Benjamin Locke is in his thirty-ninth year at Kenyon. He directs the Kenyon Community Choir, teaches music theory, conducting and voice, and is also the musical director of the Knox County Symphony (based in Mount Vernon, Ohio). He has written several research articles on the choral music of Johannes Brahms and has also published many transcriptions and arrangements of South African folksongs. Dr. Locke earned his Doctor of Musical Arts degree from the University of Wisconsin-Madison where he studied extensively with Robert Fountain.

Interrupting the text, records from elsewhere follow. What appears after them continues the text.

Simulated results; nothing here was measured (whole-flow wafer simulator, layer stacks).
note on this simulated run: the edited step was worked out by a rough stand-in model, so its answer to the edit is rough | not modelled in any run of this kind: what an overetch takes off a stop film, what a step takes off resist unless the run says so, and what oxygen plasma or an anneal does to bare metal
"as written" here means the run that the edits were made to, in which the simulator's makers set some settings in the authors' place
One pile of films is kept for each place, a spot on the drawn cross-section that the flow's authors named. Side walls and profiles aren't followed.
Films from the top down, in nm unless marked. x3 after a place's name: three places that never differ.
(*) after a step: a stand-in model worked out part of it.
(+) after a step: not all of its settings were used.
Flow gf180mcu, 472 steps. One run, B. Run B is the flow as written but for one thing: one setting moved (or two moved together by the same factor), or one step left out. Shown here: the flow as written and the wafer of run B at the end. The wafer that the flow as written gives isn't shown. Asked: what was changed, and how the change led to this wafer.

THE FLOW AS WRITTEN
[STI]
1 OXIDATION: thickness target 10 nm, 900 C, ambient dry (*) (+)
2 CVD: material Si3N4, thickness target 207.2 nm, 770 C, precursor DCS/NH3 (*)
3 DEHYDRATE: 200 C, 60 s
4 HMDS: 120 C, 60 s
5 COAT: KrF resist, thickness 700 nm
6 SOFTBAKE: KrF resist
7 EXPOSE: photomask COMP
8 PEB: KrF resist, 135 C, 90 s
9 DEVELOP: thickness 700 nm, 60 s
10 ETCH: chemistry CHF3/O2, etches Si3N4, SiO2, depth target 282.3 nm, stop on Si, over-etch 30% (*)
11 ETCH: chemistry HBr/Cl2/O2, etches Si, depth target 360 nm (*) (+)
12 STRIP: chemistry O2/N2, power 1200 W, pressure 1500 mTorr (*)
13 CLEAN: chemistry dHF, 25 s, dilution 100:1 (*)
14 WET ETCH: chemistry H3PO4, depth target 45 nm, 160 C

The Music Department consists of six distinguished faculty in the areas of musicology, music theory and performance, and ethnomusicology. The Department resides in the Storer Music Building with state-of-the-art classrooms and performance spaces. Applied study is offered in piano, woodwinds, brass, strings, and voice as well as organ, harp, harpsichord and percussion by our talented adjunct faculty. Both music majors and non-majors participate in the numerous instrumental and vocal ensembles on campus.
Kenyon College is Ohio’s oldest private college and has been building a reputation for excellence for more than one hundred ninety-nine years. It boasts a remarkably dedicated faculty, a carefully planned liberal arts curriculum, a highly capable student body, and alumni who have contributed significantly in all walks of life.